I have no idea where the bottleneck is.


#13

Just as a general note, the script rw-concurrent.sh provided in the PHP package is designed to simulate a webserver load. It launches separate processes not threads, similar to say Apache in prefork mode. Each process has a PHP intepreter running a (single-threaded) program that makes n requests. Since these are separate processes assume that no more than the number of processes equal to the number of cores on your machine will be executing in parallel, at most.

There are more realistic ways to check for the performance if you are using the PHP client, mainly setting up a server with a simple PHP script, then using any of the load generating tools from ab to JMeter, etc.


#14

I believe the PHP clients are unable to push more load. If you are trying to find the peak TPS for the server in your environment, I would recommend using a client that can push more load, such as the Java client. If you are trying to see how your PHP application will scale then you may have already reached its peak load and need to add additional client machines.


#15

Also, please note that the 1M TPS has been observed only on bare metal and Amazon Cloud. Any other virtual private server provider may not be able to provide the required performance.


#16

@kporter - I have just been using afterburner.sh as described in your reference “this step” for the new 3.5.8 version.

Seemingly the helper_afterburner.sh script has been updated to handle more CPUs that older 3.x versions, but in order to handle 32 I still had to add a few lines manually. However with our 56cpu machines the input format leads to “Value too large for defined data type”. Seeing this issue I updated the script to set smp_affinity_list rather than smp_affinity. This worked all well up until CPU number 55, but when starting with “1” (like the original afterburner script) rather than “0” the last CPU(56) can’t be set, since obviously 56 can’t be the value for /proc/irq/nnn/smp_affinity_list in our case.

So my question is - Do you claim it’s correct to start the settings with “1” rather than “0” for the first CPU and if so, what to do with the last CPU? Should I just set that one to “0” instead?

Any clarifications would be great, and I suppose the afterburner.sh (& helper_) scripts may need an update?


#17

You should also note that in recent versions of the Linux kernel, irqbalance now seems to balance network interrupts across cores. There was a flaw in older editions where it did not do this. I am unsure when this happened, but we noticed this in the 3.10 Linux kernel and have anecdotal evidence that suggests it is also in recent 2.7 Linux kernels. What this means is that you no longer need to use the afterburner, simply make sure that irqbalance is on. I normally check the file /proc/interrupts to make sure that it is balancing interrupts across the cores. You also need to make sure that your NIC has as many queues as possible. NICs with only 1 queue can’t be balanced. Some will have 8. We have seen the newest NICs now will have as many queues as you have cores.

In addition you should make sure that the number of service-threads is set at the number of cores on the box (56 in your case).

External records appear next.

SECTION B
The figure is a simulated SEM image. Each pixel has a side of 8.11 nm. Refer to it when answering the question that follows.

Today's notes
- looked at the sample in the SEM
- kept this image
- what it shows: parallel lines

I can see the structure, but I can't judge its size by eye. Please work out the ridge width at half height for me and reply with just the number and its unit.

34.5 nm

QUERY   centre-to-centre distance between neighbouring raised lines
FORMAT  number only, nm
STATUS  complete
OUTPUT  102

During your tests, I recommend using a command like “watch -d -n 5 cat /proc/interrupts”. The -d will highlight values that have changed. You may need an extraordinarily wide terminal (and small font) to view this properly. If things are balanced, the interrupts on the network device should vary across different cores.


#18

However with our 56cpu machines the input format leads to “Value too large for defined data type”.


#19

The next release, 3.12.0, will address this issue.


#20

Aerospike 3.12 includes a new “auto-pin” feature which localizes threads to CPUs more optimally, and routes interrupts to cores more optimally, increasing performance. We see DRAM-based performance increases across the board, with the largest coming with batch read optimizations. Please consider re-doing any performance measurements with the 3.12 release.